The duo behind CROSSLUCID discuss the collective’s latest project Landscapes – a series of 5000 portraits created in collaboration with generative adversarial networks (GANs) to imagine the shapeshifting life forms of tomorrow
Lopsided skulls. Mercurial skin. Bionic body parts. The ageless entities in Landscapes look, at once, primordial and fantastical, familiar and foreign, of nature and artifice. The ongoing portrait series is the latest project of the Berlin-based interdisciplinary artist collective CROSSLUCID, created in collaboration with Generative Adversarial Networks (GANs) and two “data alchemists”, Martino Sarolli and Emanuela Quaranta.
“The outcomes of GANs typically seem uniform because the input used to train Artificial Intelligence (AI) models are mostly portraits of people who are white, gender-conforming and have conventional Western-looking features,” says Sylwana Zybura. Zybura is a founding member of CROSSLUCID, along with Tomas C. Toth. “It was exciting for us that such an incredibly large spectrum of characters emerged from the neural networks for our new project.”
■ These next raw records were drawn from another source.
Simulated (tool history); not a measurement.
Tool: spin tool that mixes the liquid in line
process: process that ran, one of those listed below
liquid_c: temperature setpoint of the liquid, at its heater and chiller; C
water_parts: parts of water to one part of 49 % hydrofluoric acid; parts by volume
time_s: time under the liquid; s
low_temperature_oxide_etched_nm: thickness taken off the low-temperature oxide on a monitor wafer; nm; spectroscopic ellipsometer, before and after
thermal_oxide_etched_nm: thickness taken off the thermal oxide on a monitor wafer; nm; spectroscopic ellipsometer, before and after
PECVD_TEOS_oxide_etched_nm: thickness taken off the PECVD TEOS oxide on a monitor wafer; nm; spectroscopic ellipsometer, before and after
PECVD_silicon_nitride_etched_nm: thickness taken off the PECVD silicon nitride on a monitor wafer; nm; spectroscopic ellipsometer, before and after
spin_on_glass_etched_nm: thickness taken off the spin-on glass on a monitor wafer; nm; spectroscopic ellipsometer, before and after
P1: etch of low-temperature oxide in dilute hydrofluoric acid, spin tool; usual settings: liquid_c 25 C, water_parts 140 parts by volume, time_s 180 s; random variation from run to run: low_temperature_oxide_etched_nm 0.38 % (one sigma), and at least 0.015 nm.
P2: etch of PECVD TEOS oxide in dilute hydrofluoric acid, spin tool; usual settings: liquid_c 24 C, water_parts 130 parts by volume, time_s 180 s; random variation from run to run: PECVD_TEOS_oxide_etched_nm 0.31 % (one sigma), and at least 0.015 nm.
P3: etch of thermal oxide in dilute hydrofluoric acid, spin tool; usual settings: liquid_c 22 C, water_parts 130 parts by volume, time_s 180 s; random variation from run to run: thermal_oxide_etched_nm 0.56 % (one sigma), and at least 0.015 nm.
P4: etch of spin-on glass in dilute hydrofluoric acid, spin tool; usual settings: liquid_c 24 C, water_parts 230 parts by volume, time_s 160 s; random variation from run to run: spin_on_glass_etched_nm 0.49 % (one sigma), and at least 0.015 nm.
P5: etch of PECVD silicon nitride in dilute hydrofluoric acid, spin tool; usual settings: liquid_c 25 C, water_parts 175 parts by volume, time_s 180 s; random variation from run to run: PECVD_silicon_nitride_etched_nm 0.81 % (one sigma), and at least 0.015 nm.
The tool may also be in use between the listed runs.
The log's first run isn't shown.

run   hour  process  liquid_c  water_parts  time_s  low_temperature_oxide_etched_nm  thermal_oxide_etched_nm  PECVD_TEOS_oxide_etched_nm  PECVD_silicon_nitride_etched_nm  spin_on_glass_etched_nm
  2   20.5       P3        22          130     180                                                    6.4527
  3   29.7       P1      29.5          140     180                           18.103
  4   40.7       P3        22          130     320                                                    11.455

The series began in November 2020 after Slanted magazine commissioned CROSSLUCID to create 5000 unique covers for an issue delving into the impact of AI on design and our daily lives. The project further speculates on the many underlying structures that inform our identity and how they might emerge in the life forms that will populate our future world.
Landscapes builds off of the collective’s last photobook, Landscapes Between Eternities, published by Distanz Verlag in 2018, which visualises otherworldly figures and forms flourishing in a future that exists beyond binaries. The book investigates the many ways we construct identities and perceive bodily expressions through portraits of humans melding with props and shots of elusive objects.
CROSSLUCID met Sarolli and Quaranta in 2019 while working on a project with the Istituto Italiano di Tecnologia in Genoa, Italy. “We had many fruitful conversations with them about the potentialities of AI, specifically GANs, and shared similar goals in terms of exploring this field,” recalls Toth. For the new portrait series, CROSSLUCID employed datasets originating from Landscapes Between Eternities. They processed these through artificial neural networks, which are the computing systems fundamental to deep learning algorithms, which, as the name suggests, are inspired by models of the human brain. GANs, specifically, are a type of AI model that uses two neural networks, which compete with each other, to generate output.
“Normally, you need a big dataset, like a minimum of 10,000 images, to feed GANs so they can look for patterns and learn from them,” explains Zybura. “Of course, we didn’t have that. We initially had an extremely small dataset of 100 published images from the photobook. So we thought, ‘What would happen if we used test shots from our movement and texture studies as input?’ That’s when we decided to add around 200 images to the dataset that didn’t make it into the book or were error shots. From an artistic perspective, it was interesting to reveal so much of our creative process and include these behind-the-scenes images, but, for the GANs to be trained properly, it was also necessary.”
During the training period, which lasted about five months, the two data scientists sent CROSSLUCID a batch of new outcomes every couple of weeks. The artists observed that the initial rounds of portraits were abstract, barely resembling human forms. Although Zybura and Toth had to adhere to guidelines from the magazine publishers regarding the cover images’ compositions, they decided early on that it was important to let the training process unfold organically instead of trying to control the visual outcomes by driving it in a specific direction.
“Ultimately, we didn’t want the final selection of images to reflect our aesthetic preferences,” says Zybura. “We were more interested in showing the mystery and unknowability inherent to the process of collaborating with GANs.”
Uncanny, diverse and appearing as if in perpetual motion, the 5000 images that currently compose Landscapes reminds us that AI is far from neutral. Indeed, many functioning neural networks don’t reflect the newest research or acknowledge that learning also happens beyond the brain. “The outcome of these AI models is completely related to their input,” says Toth, “To some extent, they can teach us about ourselves, our biases and the existing structures that govern our lives. We keep coming back to the outcomes – almost daily – interacting with them, reflecting on them and learning from their various shades and textures.”
CROSSLUCID veers away from much of the discourse that conceptualises AI as a threat to humanity. Instead, the collective sees these emerging technologies as a part of the human ecosystem that can help us envision new possibilities of living and being in an ever-evolving landscape.